The AI Testbed aims to help evaluate the usability and performance of machine learning-based high-performance computing applications running on these accelerators. The goal is to better understand how to integrate with existing and upcoming supercomputers at the facility to accelerate science insights.
We are currently offering allocations on our Groq, Graphcore Bow IPUs, Cerebras CS-3, and SambaNova DataScale system.
NOTE: There is no need to request an allocation for Metis (SambaNova SN40L). Metis is available to all users through our AI Inference endpoints service.
AI Testbed Links
Systems
Cerebras CS-3 (Available through an allocation request)
- System Size: 2 4 Nodes (Each with a Wafer-Scale Engine) Including MemoryX and SwarmX
- Compute Units per Accelerator: 900,000 cores
- Performance of a single accelerator (TFlops): 125,000 (FP16)
- Software Stack Support: Cerebras Model Zoo, PyTorch
- Interconnect: Ethernet-based
SambaNova Dataflow (Available through an allocation request)
- System Size: 64 Accelerators (8 nodes and 8 accelerators per node)
- Compute Units per Accelerator: 1280 Programmable compute units
- Performance of a single accelerator (TFlops): >660 (BF16)
- Software Stack Support: SambaFlow, Pytorch
- Interconnect: Ethernet-based
Metis: SambaNova SN40L (Available to all users)
- System Size: 32 Accelerators (16 Nodes and 2 Accelerators per Node)
- Compute Units per Accelerator: 1,040
- Estimated Performance of a Single Accelerator (TFlops): 637.5 (BF16)
- Software Stack Support: SambaStudio, SambaStack
- Interconnect: Ethernet-based
GroqRack (Available through an allocation request)
GroqRack Inference
- System Size: 72 Accelerators (9 nodes x 8 Accelerators per node)
- Compute Units per Accelerator: 5120 vector ALUs
- Performance of a single accelerator (TFlops): >188 (FP16) >750 (INT8)
- Software Stack Support: GroqWare SDK, ONNX
- Interconnect: RealScale TM
Graphcore Bow Pod64 (Available through an allocation request)

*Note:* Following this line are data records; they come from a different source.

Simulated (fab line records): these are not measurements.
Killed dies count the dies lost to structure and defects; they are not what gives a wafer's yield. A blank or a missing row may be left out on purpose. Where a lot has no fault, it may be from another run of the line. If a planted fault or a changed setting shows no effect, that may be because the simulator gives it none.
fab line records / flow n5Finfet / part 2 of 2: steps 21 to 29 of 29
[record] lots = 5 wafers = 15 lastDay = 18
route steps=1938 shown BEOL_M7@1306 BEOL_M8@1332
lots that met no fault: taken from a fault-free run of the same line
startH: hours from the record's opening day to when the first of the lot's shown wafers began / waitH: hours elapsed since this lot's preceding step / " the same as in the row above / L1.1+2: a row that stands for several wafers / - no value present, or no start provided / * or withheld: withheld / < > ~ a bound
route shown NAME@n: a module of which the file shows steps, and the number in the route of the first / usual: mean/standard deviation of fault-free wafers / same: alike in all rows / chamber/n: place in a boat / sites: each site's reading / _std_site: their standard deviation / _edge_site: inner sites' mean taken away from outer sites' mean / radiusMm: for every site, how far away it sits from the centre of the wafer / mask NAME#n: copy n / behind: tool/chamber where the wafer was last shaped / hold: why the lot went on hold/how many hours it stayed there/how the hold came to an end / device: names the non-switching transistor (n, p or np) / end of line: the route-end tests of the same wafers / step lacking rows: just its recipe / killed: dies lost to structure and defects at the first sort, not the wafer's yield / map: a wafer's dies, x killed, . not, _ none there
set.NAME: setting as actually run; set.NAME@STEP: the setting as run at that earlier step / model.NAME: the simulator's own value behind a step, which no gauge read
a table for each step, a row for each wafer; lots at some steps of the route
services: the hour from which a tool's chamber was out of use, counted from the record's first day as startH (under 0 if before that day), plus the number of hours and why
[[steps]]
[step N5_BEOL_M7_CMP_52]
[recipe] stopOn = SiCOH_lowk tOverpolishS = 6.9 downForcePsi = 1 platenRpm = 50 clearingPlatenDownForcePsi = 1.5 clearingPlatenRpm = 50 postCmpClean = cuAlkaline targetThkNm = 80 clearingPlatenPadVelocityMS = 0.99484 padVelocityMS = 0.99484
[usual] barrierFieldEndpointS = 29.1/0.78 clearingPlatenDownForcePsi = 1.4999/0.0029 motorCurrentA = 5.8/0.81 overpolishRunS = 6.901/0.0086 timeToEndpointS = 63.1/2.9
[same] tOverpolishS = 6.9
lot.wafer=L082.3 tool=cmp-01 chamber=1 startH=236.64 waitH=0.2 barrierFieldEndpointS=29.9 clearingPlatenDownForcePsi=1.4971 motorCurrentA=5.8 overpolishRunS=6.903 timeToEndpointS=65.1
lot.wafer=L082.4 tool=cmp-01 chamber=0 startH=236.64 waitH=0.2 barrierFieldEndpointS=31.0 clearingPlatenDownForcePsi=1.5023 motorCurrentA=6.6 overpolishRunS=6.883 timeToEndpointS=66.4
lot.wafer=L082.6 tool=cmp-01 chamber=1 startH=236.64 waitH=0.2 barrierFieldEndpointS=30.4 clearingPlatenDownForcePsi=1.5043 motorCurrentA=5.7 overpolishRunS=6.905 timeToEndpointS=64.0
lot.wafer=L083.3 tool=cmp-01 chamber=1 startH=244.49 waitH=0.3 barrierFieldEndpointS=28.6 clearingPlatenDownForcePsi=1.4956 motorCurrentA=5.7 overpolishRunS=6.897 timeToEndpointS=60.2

Graphcore Intelligent Processing Unit (IPU)
- System Size: 64 Accelerators (4 nodes x 16 Accelerators per node)
- Compute Units per Accelerator: 1472 independent processing units
- Performance of a single accelerator (TFlops): >250 (FP16)
- Software Stack Support: PopArt, Tensorflow, Pytorch, ONNX
- Interconnect: IPU Link